With a motorsport background and a fighter pilot dad Luis Arriaz has targeted his technology on downhill at K-9 industries. Words by Steve Jones.

Luis Arriaz is a man of many talents, having dibbled and dabbled in many (awesome) fields before forming K–9 Industries Ltd in 2004.

With a motorsport background and a fighter pilot dad, Luis Arraiz decided to target his technology on downhill at k-9 industries…

Taken from Dirt Issue 83, May 2007

Luis Arriaz was born in Venezuela in 1977, the youngest of three brothers; his father was a General and jet fighter pilot in the Venezuelan Air Force, so too his grandfather. In fact everyone in his family was either a military pilot or commercial pilot. It goes without saying that he’s been around some very interesting vehicles.

Arriaz has always lived a very active life, he flew hand gliders in his teens, did water skiing and scuba dived. These sports for him were very normal. Luis raced BMX with his mates at a local track until his bike got stolen, that was the end of his BMX career, but his next door neighbour continued racing and became a top five rider in Latin America.

In 1990 he moved to the USA because his father had been appointed as a military advisor to the United Nations. For two years they lived in a little town in Connecticut called Greenwich. From there he moved to Miami where he lived till he finished high school, before moving St. Louis Missouri to study mechanical engineering.

After two years in St Louis he was reading a British magazine in Borders – “Race Car Engineering” and saw a little ad from Oxford Brookes University that talked about their automotive engineering degrees and their links to motorsports. He gave them a call, ditched a spring break that he had planned to go skiing and came to England to check out the university. He transferred to Brookes in 1998 and got an undergraduate and masters in automotive engineering in 2005, in the field of motorsports.

Luis formed K–9 Industries Ltd in 2004 with his wife Alexandra and has been living permanently in Oxford since then. They are expecting the arrival of their first baby very soon.

Dirt: OK so your background, education, is in automotive engineering, give me one or two examples of the crossover in theory and technologies between bikes and cars.
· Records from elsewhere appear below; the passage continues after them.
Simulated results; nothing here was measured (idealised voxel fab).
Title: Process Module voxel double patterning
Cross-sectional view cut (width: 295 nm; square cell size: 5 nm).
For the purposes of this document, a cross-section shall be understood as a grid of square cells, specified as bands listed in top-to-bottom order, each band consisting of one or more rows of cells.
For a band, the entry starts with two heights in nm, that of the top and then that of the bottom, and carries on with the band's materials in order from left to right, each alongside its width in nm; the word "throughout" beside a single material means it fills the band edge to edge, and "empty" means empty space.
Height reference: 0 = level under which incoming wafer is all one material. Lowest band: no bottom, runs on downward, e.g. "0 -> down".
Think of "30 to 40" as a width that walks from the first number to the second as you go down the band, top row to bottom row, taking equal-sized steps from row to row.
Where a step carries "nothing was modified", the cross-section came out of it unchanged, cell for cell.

Luis Arriaz: For starters both cars and bikes are vehicles, they both use pneumatic tyres to transfer power to the ground through the contact patch, they are both affected by the same laws of physics and can be analysed using vehicle dynamics. On a car or race car, one assumes that the centre of gravity is fixed but on a bike, especially a downhill bike, this is not the case as the rider tends to move around the bike and vice versa, so it is not as easy to create an accurate model of what is actually happening. Also the fact that the contact patch is not 100 % in contact with the ground further makes things more difficult to predict and model.

You talked last week about Formula 1 drivers Button and Alonso. Button had to have a car set up correctly, Alonso could drive around a problem in a set up that may not be ideal.

Vehicle set up is probably one of the most important parts of motorsports, because you need to find a best compromise in suspension geometry, aerodynamic tuning, engine map and tyres to get the best performance from the driver and race for that particular track and day. The race engineer must work together with the driver to get best set up if there is one.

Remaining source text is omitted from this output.